Awesome work. Just a small tip for your presentation: animate your character a bit, otherwise it is seen as a prop, not as a character.
And do not be shy about posting your work! That’s how you learn: from comments. And I don’t think anyone at the other cg forums will think this is anything but good/great work.
sure. I’ve had a WIP-thread for this project on a couple of different sites (like for example 3dhue.no, a norwegian site), and i try to actively ask for feedback and constructive critique on those threads. Those WIP are a good way to push your project and (as you said) to learn.
I’m very sorry that Blender V-ray don’t get more attention. (I would really appreciate a node material support, or a stable V-ray RT preview) I think the main drawback of Blender, that it hasn’t got a reliable, solid, feature rich render engine. Cycles is cool, fast and easy to use, but the most important for the professional market is the predictable behavior. (Pathtracers usually perform worse at this point, than raytracers. They are good for archviz, but for animations a ray-tracer could be much better). With v-ray, blender could be an equal alternative to some pro software.

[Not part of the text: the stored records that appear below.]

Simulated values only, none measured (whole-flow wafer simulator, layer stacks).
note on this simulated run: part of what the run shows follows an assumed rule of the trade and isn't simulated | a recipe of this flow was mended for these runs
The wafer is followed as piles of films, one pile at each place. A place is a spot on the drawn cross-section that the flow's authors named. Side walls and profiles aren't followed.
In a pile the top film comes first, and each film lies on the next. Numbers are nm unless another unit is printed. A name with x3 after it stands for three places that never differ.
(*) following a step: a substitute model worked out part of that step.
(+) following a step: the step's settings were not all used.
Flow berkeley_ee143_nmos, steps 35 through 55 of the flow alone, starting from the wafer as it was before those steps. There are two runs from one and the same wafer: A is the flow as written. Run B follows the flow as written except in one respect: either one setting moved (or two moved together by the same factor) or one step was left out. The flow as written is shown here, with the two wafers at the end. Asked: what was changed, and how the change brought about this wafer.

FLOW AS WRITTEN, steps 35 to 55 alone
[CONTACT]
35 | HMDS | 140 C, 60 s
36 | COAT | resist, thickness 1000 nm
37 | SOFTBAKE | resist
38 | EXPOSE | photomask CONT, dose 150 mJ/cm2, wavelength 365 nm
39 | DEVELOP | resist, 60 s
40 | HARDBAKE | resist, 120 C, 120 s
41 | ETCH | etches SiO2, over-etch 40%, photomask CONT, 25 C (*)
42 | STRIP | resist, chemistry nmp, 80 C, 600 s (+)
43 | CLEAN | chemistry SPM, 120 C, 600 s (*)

I’m pretty sure it’s speed + clean results. Getting a clean image out of Vray is just a lot faster than in Cycles. For animation Cycles is a nightmare. I love Cycles but it’s too slow right now. Noise and fireflies don’t help if you are in for a proffesional looking reel.
Congratulations ktysdal for your splendid character!!!
hi Alain. There were a few reasons. Personal projects like these are great opportunities to experiment and learn. So i very often end up changing rendering engine in the middle of these project just because I want to compare things like workflow and rendertimes.
I have quite a lot of experience with vray from my previous job. I used to use it together with C4d, and i’ve also done archviz in 3dsmax+vray. I purchased a standalone license for vray before christmas and I havn’t used it much until now, so it made perfect sense to production-test the blender-vray version on a real project.
With that said, i have quite alot of experience with cycles as well. Most of my personal projects since 2011 has been done in cycles (+ i was part of the renderteam on TOS).
btw, the beard + hairdo was rendered in cycles and composited. The smoke was BI.
but as onnevan said, vray is faster then cycles (on CPU). Simple as that. There are of course pros and cons to both, and both are good.
Nice Character!!
About the comparison between cycles and vray, have you tried to compare both engines under linux? I have noticed that, Cycles is much more faster under linux.
So is V-Ray or any other rendering engine under linux. That’s why serious render farms use linux.
The huge advantage of V-Ray always was it’s way of separating Primary Bounces and secondary. Meaning you could have brute force for the primary bounce and get very good detail for displacements etc and have a biased technique ( Irradiance/Light Cache ) for the more time expensive secondary bounces ( that is why cycles is slower )
In big exterior production environments with lots of details evenly distributed throughout the scene ( displacements,hair,smoke,dof,etc) Cycles would give better and faster results because of integration and nodes. That’s also the reason why Arnold is used today on the majority of VFX scenes.
For Architectural Visualization ( indoor mostly ) where there usually are large flat areas ( more or less ) V-Ray is no doubt king !
hmm… i think you’re right (even i usually call them spec-maps). I’ll probably do a revision of the reel within a couple of weeks. i’ll try to remember to change it.